Saturday, March 29, 2014

The Art of Interaction With Famous Folks

In American culture there are several universal loves. We love sports. We love apple pie. We love fast cars. And we love famous people. Be it athletes, or television stars, or movie stars, or reality TV rejects, we Americans can’t get enough. You’d be lying if you said you’ve never done this: You’re checking out at your local grocery store and you spot an Us Magazine or People Magazine, or National Enquirer. See "Celeb X" is now dating or broke up with "Celeb Y". You know you at least picked it up and skimmed through it. Americans eat this shit up like Fiddo does kibble.

For whatever reason, we can’t seem to get over our fascination with the people that appear on our various “dummy boxes”. (Laptop, Smartphones, tablets, TVs etc.) Americans treat seeing a celebrity like discovering a 3 legged, purple polka dotted unicorn. Now working in Hollywood affords me the opportunity to “rub shoulders” with some of these people and here’s what I’ve learned.

A) They’re just people. Trust me they eat, drink, sleep, pee, and poop like everyone else on this giant blue floating ball of death we call Earth.

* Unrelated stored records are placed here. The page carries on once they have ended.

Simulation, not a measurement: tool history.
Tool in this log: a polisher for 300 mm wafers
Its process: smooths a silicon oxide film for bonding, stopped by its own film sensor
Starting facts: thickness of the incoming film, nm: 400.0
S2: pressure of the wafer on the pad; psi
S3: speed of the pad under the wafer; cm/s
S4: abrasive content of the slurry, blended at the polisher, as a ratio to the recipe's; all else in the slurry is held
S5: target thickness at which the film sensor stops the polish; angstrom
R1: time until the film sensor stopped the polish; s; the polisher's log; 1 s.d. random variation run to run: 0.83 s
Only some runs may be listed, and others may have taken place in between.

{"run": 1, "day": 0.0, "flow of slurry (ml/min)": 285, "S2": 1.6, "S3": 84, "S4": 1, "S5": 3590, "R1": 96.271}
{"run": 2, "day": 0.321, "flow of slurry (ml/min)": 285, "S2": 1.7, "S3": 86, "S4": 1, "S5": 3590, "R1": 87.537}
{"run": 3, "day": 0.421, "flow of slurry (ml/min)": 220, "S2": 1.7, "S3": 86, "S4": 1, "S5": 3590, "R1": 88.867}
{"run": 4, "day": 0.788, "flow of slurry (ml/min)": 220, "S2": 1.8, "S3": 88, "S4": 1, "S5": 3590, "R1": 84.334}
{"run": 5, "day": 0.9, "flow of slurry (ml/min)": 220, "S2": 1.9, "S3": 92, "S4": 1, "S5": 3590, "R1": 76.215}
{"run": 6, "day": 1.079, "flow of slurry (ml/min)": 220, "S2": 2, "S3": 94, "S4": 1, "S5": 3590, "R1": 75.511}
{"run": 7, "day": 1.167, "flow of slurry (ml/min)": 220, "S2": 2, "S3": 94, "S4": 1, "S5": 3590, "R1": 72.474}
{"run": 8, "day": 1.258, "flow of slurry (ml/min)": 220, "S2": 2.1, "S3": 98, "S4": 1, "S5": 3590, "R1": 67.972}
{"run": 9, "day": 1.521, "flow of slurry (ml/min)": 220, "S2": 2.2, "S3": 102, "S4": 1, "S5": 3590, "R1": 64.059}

B) Most are actually really nice. Now, you do run into a few jerks, but that’s the case with most people in life. You had nice teachers and you had asshole teachers. You’ve met asshole cops and you’ve met nice cops. The same is true with celebs. Most people had to work really hard to get where they are.

While most are very humble and thankful for all they have, it’s the former child stars or second generation celebrities who are the real assholes. They’ve been “somebody” their whole life and think all they have is a “birthright”. They’ve always had someone kissing their ass and come to believe their behavior is “normal” or “expectable”.

Since I’ve interacted with more than few and since I have tons of friends in this business or who want to be in this business, I’ve created a list to show you guys how to interact with them. A la, how to take a picture or ask for an autograph.

1) Act NORMAL!!

I’m sure you’re excited to see “Joe Blo” or “Suzy Q” but remember they KNOW who they are and they get that “Oh my God it’s you!” reaction every time they leave the house. So when someone is just cool, calm, and collected it’s actually really refreshing. Be admiring but don’t kiss ass, and don’t make it seem like they’re the second coming. (Refer to “A” above.)

Remember we’re filmmakers, we interact with these people daily. We’re not civilians on the street. If you don’t make a living in the entertainment world, you sure lose your shit when you see George Lucas, or Brad Pitt, or Haley Barry. But remember, you, a filmmaker, acting like “that” is sort of like zookeeper getting “all hyped” at the sight of a lion. Trust me, you’ll be seeing them everyday.

2) Only ask for a picture if you’re sure you’ll never work with them again OR you won’t be working with them anytime soon.

There was a celebrity I worked with recently that I was pretty excited to meet. He’s a very funny comedian I won't say who it was. I actually wanted a picture, which is weird for me because I hardly do. But then I realized I’d more than likely be working with the dude again in a few weeks on another show. And wouldn’t you know it, I will be. If you’re on a one-day commercial with Denzel, sure you can ask for a picture. But if you’re on 3-month shoot with the guy don’t go asking for a photo op on the first day.

3) NEVER, NEVER, ask for a photo during the last day of production, on the way to set, OR right after they’ve wrapped.

These are easy ones. If you’ve been working all damn day, under hot ass lights, dressed in clothes you’d normally never wear, would you want to stick around any longer than you had to? Hell. No. They wanna get changed and they wanna go home. So never ever slow that process for them.

If they’re going to set, let them go to set. You stopping to take a “selfie” slows down the whole production. And if it’s a multiple day shoot, ask two days or one day before the last day. Everyone and they grandmother is going to ask on the last day. Don’t be that guy or girl.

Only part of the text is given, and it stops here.